Lahaul Valley – the gorgeous mountainous region situated between the green alpine slopes of Kullu & Chamba valleys and the dry plateau of Ladakh – is what dreams are made of! There’s so much to explore in this Himalayan Wonderland. Synonymously known as the Lahaul & Spiti valley by the travelers – usually a lot of places in this valley becomes a transit point. I am here to tell you why you MUST explore Lahaul in its entirety and fall in love with the unique, untouched little magical locations sprinkled across this valley.
About Lahaul Valley
Lahaul forms an integral part of the Lahaul & Spiti district in Himachal Pradesh and enjoys an enthralling past as back in the 10th Century, the valley along with Spiti and Zanskar formed a part of the Ladakh Kingdom. But, as later as the 17th century, Ladakh was defeated by a combined Mongol-Tibetan force. Because of this, Lahaul was separated into Upper Lahaul which fell under the control of Kullu Kings, and Lower Lahaul which came under the Chamba Rajas. Because of this deep history, Lahaul has a fascinating amalgamation of cultures with a unique Hindu and Buddhist blend.

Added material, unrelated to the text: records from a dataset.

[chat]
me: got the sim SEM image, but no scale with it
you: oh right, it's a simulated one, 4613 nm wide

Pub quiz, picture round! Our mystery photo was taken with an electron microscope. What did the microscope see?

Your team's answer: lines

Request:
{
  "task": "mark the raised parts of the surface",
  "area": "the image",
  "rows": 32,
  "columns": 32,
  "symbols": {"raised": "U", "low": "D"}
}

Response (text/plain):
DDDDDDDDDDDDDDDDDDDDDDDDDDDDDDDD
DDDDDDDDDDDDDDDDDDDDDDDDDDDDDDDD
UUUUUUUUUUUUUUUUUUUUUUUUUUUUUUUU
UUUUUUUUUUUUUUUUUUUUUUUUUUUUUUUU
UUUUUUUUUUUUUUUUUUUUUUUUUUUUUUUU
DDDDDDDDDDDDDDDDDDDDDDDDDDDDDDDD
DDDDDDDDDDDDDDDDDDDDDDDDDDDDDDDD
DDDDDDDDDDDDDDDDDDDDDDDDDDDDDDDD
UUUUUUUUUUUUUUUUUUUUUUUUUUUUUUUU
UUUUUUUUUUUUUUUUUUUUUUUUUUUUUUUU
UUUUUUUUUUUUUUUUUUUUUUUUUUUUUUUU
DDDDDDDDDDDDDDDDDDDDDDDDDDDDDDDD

Lahaul isn’t as dry and arid as its Spiti counterpart, receiving enough monsoon to allow extensive cultivation. This region has some of the best potatoes in the world and other crops include green peas, hops, cabbage and herbs.
When you’re travelling from Manali’s side, after crossing Rohtang-la and Khoksar, the highway reaches Tandi at the confluence of the Chandra and Bhaga rivers, forming the Chandrabhaga river. The road branches off at Tandi to go to Udaipur in the Pattan Valley. From here on, you’ll enter the Lahaul region and traverse through lush green Lahauli villages such as Jahalman, Thirot, Tindi before reaching Udaipur.
Best places to visit in Lahaul Valley
Apart from the off-beat, undiscussed locations mentioned in the list below – other notable mentions include – Surajtal Lake, cave Dzong Gompa (Tino) and Yardong Monastery.
Once the capital of Lahaul Valley, Kardang village has the biggest monastery in Lahaul. Assumed to have been founded about 900 years ago, Kardang Monastery was pretty much in ruins until l 1912 when a lama renovated it. The Kardang Monastery Gompa is beautifully perched against the bare mountains of Rangcha, giving the valley an intimidating Himalayan feel.
The main temple has statues of Sakyamuni in the center, Padmasambhava on the right, and Vajradhara on the left. This monastery houses the largest number of lamas and chomos (female monks). The library of Kardang Gompa is huge and contains full volumes of sacred Buddhist texts.
Kardang village is home to another small monastery – Jabjesh Monastery and outside the gompa, you can see rock carvings and two big chortens. You can reach the monastery by taking a road from Tandi Bridge directly. Ask locals for directions, if needed.
Shashur Monastery is surrounded by patches of blue pine and can be reached by a 3 km uphill walk from the main road of Keylong. Although, you can also use the 5 km long motorable road which has been built recently. The monastery was built in the 17th Century by Lama Deva Gyatsho of Zanskar who was a missionary of Nawang Namgyal, the king of Bhutan. The lamas of the Gompa are of the Drukpa sect. This gompa has the some beautiful and large thangkas, with one thangka of over fifteen feet. Another unique aspect of the Gompa is the well-preserved wall paintings which depict all 84 siddhas of Buddhism.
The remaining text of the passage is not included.